But one thing that really can’t be construed as an insult by anyone who wears makeup is the suggestion that they’re rocking a perfect smoky eye. On the contrary, if you can manage the sultry, just-the-right-amount-of-smudged look, you deserve serious kudos.

Yet on Saturday night, a joke about eyeshadow caused widespread disgust among politicians and journalists attending the annual White House Correspondent’s Association (WHCA) dinner. During her keynote roast, comedian Michelle Wolf slammed senior White House staff, including press secretary Sarah Huckabee Sanders:

“I think [Sanders is] very resourceful. She burns facts and then uses the ash to create a perfect smoky eye. Like maybe she’s born with it, maybe it’s lies. It’s probably lies.”

The quip invited audible gasps from the audience, while a stony-faced Huckabee Sanders, who clearly didn’t get the memo on how a roasting works, glared from the sidelines. Afterwards, reporters and conservatives took to Twitter to express their outrage. Maggie Haberman, White House correspondent for the (“failing”) New York Times, wrote: “That the @PressSec sat and absorbed intense criticism of her physical appearance, her job performance and so forth, instead of walking out was impressive.”

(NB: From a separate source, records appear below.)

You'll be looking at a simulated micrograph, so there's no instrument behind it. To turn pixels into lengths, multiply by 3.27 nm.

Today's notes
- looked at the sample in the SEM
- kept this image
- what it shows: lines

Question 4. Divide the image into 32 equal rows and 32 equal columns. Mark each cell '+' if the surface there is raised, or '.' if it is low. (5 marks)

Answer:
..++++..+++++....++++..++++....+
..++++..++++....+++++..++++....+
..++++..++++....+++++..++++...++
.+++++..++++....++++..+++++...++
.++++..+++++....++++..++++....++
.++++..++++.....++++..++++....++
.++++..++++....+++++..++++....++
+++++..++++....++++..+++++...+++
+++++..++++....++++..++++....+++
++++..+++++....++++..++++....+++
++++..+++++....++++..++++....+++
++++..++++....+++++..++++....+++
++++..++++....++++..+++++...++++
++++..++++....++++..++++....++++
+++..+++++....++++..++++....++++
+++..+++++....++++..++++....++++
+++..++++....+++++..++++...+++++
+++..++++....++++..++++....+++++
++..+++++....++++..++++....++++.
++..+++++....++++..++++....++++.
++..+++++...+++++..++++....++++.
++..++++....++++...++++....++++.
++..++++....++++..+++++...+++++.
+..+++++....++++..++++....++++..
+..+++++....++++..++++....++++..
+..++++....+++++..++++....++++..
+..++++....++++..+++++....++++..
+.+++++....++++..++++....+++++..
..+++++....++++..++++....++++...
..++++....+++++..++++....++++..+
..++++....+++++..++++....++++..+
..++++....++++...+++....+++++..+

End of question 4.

Meanwhile, MSNBC host Mika Brzezinski, who Trump claimed was “bleeding badly from a facelift” when she visited his Mar-a-Lago resort, decided to lend her support to the person who defends the president’s insults on a daily basis: “Watching a wife and mother be humiliated on national television for her looks is deplorable,” she wrote.

Let’s for a moment ignore the strange circumstance of journalists rallying around a woman whose job it is to lie to them – or the suggestion that marriage and motherhood somehow makes you unable to handle criticism, or an unfair target. At no stage did Wolf denigrate the press secretary’s appearance. She didn’t pull her punches, but why should she have? Does Trump – who Huckabee Sanders spends her day speaking on behalf of – ever pause to consider the feelings of those he rips into?

I’ll admit I found parts of the speech hard to watch. I squirmed at a graphic joke about abortion – and I’m staunchly pro-choice – and for me, some of the barbs fell flat. Insult slinging generally isn’t my bag. Does that mean I think Wolf should have spared Huckabee Sanders and her colleagues? Absolutely and unequivocally not. Political satire is meant to make us squirm. Comedy isn’t just about generating laughs, it’s about cutting to uncomfortable truths and challenging our view of the world.

Here’s the real issue. It isn’t what Wolf said that’s ruffled feathers – it’s her refusal to be polite. From a young age, girls are – consciously or unconsciously – taught to people please. “By all means, darling, reach for the stars, break that glass ceiling, climb every mountain – just be nice about it.” We’re encouraged to excel, but not shout about our achievements, to smile when a stranger asks: “Why the long face”? And that man on the commute who persists in chatting you up when you’re trying to read? Sure, refuse his advances – just don’t be rude.

Men have no such scruples when it comes to rocking the boat. They’ll ask for the pay rise, tell the unsavoury gag. A man can stand on stage and bang on about wanking, and no one bats an eyelid. He might even get a few laughs.

Thanks to comedians like Amy Schumer, routines around female sexuality are finally breaking through, but we’re still not entirely at ease with a woman pushing boundaries. The comedian Kathy Griffin, who blasted Washington’s thin-skinned politicos for their reaction to Wolf’s performance, was shunned last year when she posted a photo of herself holding a model of Trump’s severed head. “The audience’s reaction was tepid and I really feel like it’s because she’s a woman,” said Griffin after the WHCA dinner.

In a recent interview with New York publication The Village Voice, Wolf said: “The time for being polite is over.” That’s probably the one thing Wolf and Trump agree on.